Before taking the class, both had worked on some of the top produce operations in the region. The couple saved up money and their lives were so committed to a farming future that they delayed their wedding a week in the fall of 2009 so they could attend the first session of the Farm Beginnings class. Jason and Juli concede that up until then they were headed full bore into owning their own farming operation.
But when they gave their final Farm Beginnings class presentation in early 2010, they laid out a five-year plan that had one foot on the brake pedal: work on a few farms, buy a house in Minneapolis, start a family, sock away more money and in general put off buying a farm until they were good and ready.
The reaction from their classmates wasn’t universally positive.
“A lot of our peers in the class were sort of shocked and almost frustrated with us. They were like, ‘You all should just do it, you’re ready,’ ” recalls Juli, 32, on a recent spring Saturday while sitting in the couple’s Minneapolis home. “And we did have a lot more practical experience than many of our cohorts, but the bottom line was we just didn’t feel right rushing into farming.”
Blame it on the farmers and other agriculture professionals who presented during the Farm Beginnings classes, which met twice a month during the fall and winter of 2009-2010. While making it clear that there were many opportunities in agriculture, particularly if one was willing to seek out alternative production and marketing systems and do good business planning, they also shared stories of what happens when one rushes in ill-prepared: financial ruin, unsustainable stress, even broken marriages.
“Trying to manage a new marriage, children and a business all at the same time seemed to be a lot to bite off at one time,” says Jason, 36. “Those farmers who spoke in the classes taught us to be deliberative. Farm Beginnings really slowed us down—in a good way.”
This from a guy who, after feasting on the writings of Wendell Berry and Michael Pollan while working as a librarian in Milwaukee, decided all of a sudden, “I had to do something.” In 2009, Jason quit his job and moved to western Wisconsin to get his hands dirty on a real farm.
“Just like that,” recalls the California native with a tinge of amazement in his voice.
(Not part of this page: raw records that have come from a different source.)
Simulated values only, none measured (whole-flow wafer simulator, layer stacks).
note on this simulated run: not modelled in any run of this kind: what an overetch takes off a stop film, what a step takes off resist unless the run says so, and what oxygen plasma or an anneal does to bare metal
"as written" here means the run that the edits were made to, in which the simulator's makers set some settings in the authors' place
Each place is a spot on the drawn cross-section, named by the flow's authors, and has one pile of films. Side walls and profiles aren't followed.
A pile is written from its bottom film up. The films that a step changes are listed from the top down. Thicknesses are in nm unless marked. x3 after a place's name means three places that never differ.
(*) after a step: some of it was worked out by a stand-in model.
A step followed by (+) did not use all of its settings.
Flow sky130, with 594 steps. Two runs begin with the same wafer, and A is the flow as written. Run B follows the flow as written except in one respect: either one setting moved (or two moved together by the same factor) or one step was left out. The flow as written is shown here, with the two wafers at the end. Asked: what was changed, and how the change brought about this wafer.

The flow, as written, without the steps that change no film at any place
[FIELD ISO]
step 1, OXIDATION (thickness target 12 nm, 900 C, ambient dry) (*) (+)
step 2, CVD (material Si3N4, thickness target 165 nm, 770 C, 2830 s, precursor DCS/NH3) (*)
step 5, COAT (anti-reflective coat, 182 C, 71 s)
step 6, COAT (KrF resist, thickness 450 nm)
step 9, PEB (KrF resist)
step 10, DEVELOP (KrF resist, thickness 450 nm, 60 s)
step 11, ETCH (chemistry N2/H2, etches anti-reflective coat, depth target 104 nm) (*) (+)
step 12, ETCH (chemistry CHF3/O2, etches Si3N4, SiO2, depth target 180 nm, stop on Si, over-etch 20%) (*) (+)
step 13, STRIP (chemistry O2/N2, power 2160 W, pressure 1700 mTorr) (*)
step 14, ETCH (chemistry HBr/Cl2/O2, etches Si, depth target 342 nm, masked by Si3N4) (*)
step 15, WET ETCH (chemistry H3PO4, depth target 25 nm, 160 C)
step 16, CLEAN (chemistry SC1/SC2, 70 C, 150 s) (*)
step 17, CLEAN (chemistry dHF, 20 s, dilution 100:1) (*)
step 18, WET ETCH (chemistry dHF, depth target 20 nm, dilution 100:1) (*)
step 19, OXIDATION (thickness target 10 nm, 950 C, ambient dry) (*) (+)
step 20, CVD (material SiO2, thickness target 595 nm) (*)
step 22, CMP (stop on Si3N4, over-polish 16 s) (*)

Juli was from the Twin Cities and had organized around tenants’ rights issues in California before returning to the Midwest to pursue her own farming dream. In 2009 the two met while they were both working on Foxtail Farm, a Community Supported Agriculture (CSA) operation near Osceola, Wis. (Juli had also worked on Burning River, another CSA in the area, and Jason had volunteered at Growing Power, an urban farming operation in Milwaukee. He also worked at Gale Woods Farm in Minnetrista, Minn.). The pair hit it off and within a few months Jason was ready to pop the big question: “I said to Juli, ‘Do you want to farm together?’ ”
“When he asked if I wanted to farm together I said, ‘Do you realize what you’re asking me?’ ” Juli recalls with a laugh.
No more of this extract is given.